Artist almost certainly Mary Menessier Beck (c1755-1833)
Dated “September 6 1809 Lexington Kentucky”
Watercolor on Paper 3 1/2” x 3” oval paper size,
book: 6 7/8’ x 4” x 1/2″
Sold
This small portrait of Charlotte Smith (1749-1806) is a later pasted frontispiece in her American edition of “Rural Walks: in Dialogues intended for the use of young persons”, published at Philadelphia in 1795 by Wrigley & Berriman being sold through the store of Thomas Stephens. This a complete copy with paper coverings and bed tick binding which is presumedly quite old though likely a later handy remedy to a shaken book. Paper covers are chipped, torn with losses and blunting to the book’s corners indicating many times referenced though kept dry, free from critter invasion, and complete regarding content. If selling as a bookseller the condition would rate poor.
The frontispiece portrait is a faithful copy, as noted by the artist, of a portrait of the author from a George Romney likeness. The portrait’s condition is very good. The brown ink scripted legend reads “Copied by M _ _ _ _ _ _ _ _ _ _ Lexington Kentucky September 6 1809”. The missing signature appears to be a puzzling deliberate removal. No surrounding trauma nor evidence of chewing by bug or beast. The top remaining portion of the two adjacent letters following the “M” appear to conform to an “a” and a “r”. Directly below the word “Volume” is scripted an “M” in brown ink with the following letters now vanished. An old inscription in pencil above the word “RURAL” on title page is presumedly an early owner or the bed tick binder. A close up image of this inscription is among support images.
It is a common occurrence among those with a library that lent books are occasionally not returned. Generally this slight is probably initially innocent from someone who intended to read the book but never got to it. Reasons vary though later forgotten or too embarrassed to return considering the time lapse may lead the failure list. One possible explanation of the vandalism might be that the book was once pilfered or borrowed by a student who destroyed evidence of ownership so not to be exposed as the culprit to others that might happen upon it. The actual story will never be known though the portrait appears painted by an academically trained artist at Lexington in 1809. The other known candidate to qualify that classification would be her husband George. Unsure of Samuel Dearborn’s training, who was around, though style disqualifies him comparing this portrait and the “M” leading character of the scripted name eliminates both. l know of no other work attributed to Mary Beck.

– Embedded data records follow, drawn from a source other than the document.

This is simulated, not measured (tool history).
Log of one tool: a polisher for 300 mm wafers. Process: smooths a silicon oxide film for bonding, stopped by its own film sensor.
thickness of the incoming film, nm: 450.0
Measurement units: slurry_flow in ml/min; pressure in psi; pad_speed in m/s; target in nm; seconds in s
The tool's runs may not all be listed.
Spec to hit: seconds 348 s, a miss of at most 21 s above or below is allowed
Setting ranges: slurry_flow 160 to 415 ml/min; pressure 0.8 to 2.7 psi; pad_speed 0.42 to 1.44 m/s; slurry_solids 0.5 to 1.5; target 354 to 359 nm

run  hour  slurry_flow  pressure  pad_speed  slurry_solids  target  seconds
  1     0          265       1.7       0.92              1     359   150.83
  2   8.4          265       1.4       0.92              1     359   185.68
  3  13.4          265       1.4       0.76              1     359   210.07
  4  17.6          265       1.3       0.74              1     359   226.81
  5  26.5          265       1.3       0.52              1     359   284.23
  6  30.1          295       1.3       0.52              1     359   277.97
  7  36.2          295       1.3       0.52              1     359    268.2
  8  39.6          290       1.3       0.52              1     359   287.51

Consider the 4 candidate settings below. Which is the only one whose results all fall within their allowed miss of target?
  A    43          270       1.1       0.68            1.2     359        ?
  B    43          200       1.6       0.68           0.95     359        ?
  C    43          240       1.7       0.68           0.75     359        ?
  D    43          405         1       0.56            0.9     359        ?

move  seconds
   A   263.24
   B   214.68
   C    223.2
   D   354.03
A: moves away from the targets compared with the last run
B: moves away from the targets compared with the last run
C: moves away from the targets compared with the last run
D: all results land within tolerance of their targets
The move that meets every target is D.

Both Beck and Smith were progressive instructors of youngsters. Beck chose the classroom where Smith, a poet and novelist, was broader in scope. Mary Beck born French married, an Englishman, George Beck and later followed him to America where both taught and painted. Ms. Beck twice exhibited two landscape paintings at the Royal Academy in 1790 and 1793 prior to her departure for America. George landed at Norfolk, Va. in 1795 with Mary soon following. The couple made several stays in Pa. Va. & Ohio before settling at Lexington, Ky. by 1805. The longest prior to Lexington was a seven year Philadelphia tenure where she opened a school for young women. George also tutored and taught while actively pursuing a career as a landscape artist. A tough sell in the age of portraiture, though two large works were purchased by George & Martha Washington. Mary later opened a boarding academy for girls soon after arriving at Lexington as evidenced by a Feb. 5,1805 ad in the Ky. Gazette announcing the sale of books for instruction which could be had at the school. Twice a year after her husband’s death, in Dec. of 1812, she held exhibitions of her works until moving and becoming a head mistress at a school in Lancaster, Ky. in 1826. An unidentified body of her Kentucky work hopefully still exists. Her landscape paintings possibly will never be identified unless noted by an early owner. A miniature portrait though could by comparison to this work.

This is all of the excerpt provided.